Effective Check-Ins: Build Relationships and Performance
Sam Kalk • Published on Nov 29, 2020 • 5 min read
Regular manager meetings are one of the biggest points of potential leverage that organizations can make use of today. Easily overlooked and undervalued, the manager meeting, 1-on-1, or “Check-In” as we call it, can either develop or severely hinder the performance of employees as well as their motivation to do good work. The manager meeting is a grounding piece in the manager-employee relationship that builds trust, creates camaraderie, and fosters transparency that is invaluable to the employees’ career development. Productive Check-Ins can cover varying topics, but always contain a few integral portions that bolster the relationship and foster true career development for the individual contributor.
Make them Regular
The most important factor in running effective check-ins is to set them on a regular schedule. Employees and their managers should be able to depend on the fact that there is time set aside for them to connect and collaborate. Setting aside this time creates consistent space for employees to rely on and helps create an environment where their growth is the focus.
If meetings are only sporadically held, or worse, only at the employee’s request, the tone, purpose, and power dynamic of the meeting are not mutually understood or agreed upon.
Setting aside this time creates consistent space for employees to rely on and helps create an environment where their growth is the focus.
We recommend that managers set this time aside for each employee at a minimum of once a month, but find that (depending on the size of the team) weekly and bi-weekly Check-Ins can be even more beneficial. The frequency of the meeting should be determined by the needs and time constraints of the team.
Respect the Space
Because the tone of these regular meetings should be focused on career development and employee growth, it is imperative that both parties respect the time and space that they have devoted to each other. Ways to respect the space are:
As an employee this is the time to raise concerns, ask questions, and discover more about potential career paths. Prepare for the meeting ahead of time by jotting down a few questions, important topics that you’d like to cover, even feedback that you’d like to give. Building an agenda for the meeting can be extremely helpful to make sure all important topics are covered.
As a manager, this is the time to listen, get feedback, and give professional guidance. Prepare for the time by understanding the possibilities available to employees, knowing their success metrics, and reading over the agenda before the meeting to avoid any surprise topics.
Be on Time
Timeliness shows respect for each other’s schedules and the subject matter to be covered within the meeting (personal and professional development). Arrive prepared at a time that shows this respect.

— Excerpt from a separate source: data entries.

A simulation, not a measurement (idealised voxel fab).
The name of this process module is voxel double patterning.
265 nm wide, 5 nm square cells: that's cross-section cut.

Distractions are everywhere, and it’s important that they don’t seep into the meeting. If in person, keep phones away from view and computers closed. If holding the meeting over video conference, be sure to turn notifications off on devices to ensure full attention is paid to the subject matter at hand.
A shared record of Check-Ins creates built-in accountability for managers and employees. By documenting meetings in a centralized location, managers and employees have a place to which they can return to remember action items and helpful guidance, to record important portions of conversations, to prepare for subsequent meetings, and even to help inform future manager-employee relationships after a promotion or personnel shakeup. Organizations that use Motis Grow use the Check-In function to keep a consistent record of Check-Ins with employees, which is maintained on the Timeline.
Focus on Why
Many resources on meeting management assert that it’s important that manager check-ins be positive in nature. In reality, ensuring that every manager meeting will be positive is unrealistic, and contrary to what is needed by a healthy employee-manager relationship. Employees still need to receive valuable constructive feedback, and managers need a way they can adequately address performance issues (we recommend a 5:1 ratio of positive to constructive feedback).
Instead of pushing towards the goal of fostering overall positivity, managers and employees alike should work to focus on their “why”, the intrinsic motivators that drive people at a deeper level. These might be the joy that they get through the work that they do, the feeling they get when they help others, the love they feel for their family, or the connection they share with their team. It is imperative that organizations aid their employees in discovering and developing these intrinsic motivators, an exercise that can make for one or a number of interesting Check-In conversations.
By connecting performance and growth to intrinsically held values, Check-Ins can deliver constructive feedback and development conversations in a context that bolsters feelings of autonomy and agency for employees in regards to their performance and overall career development.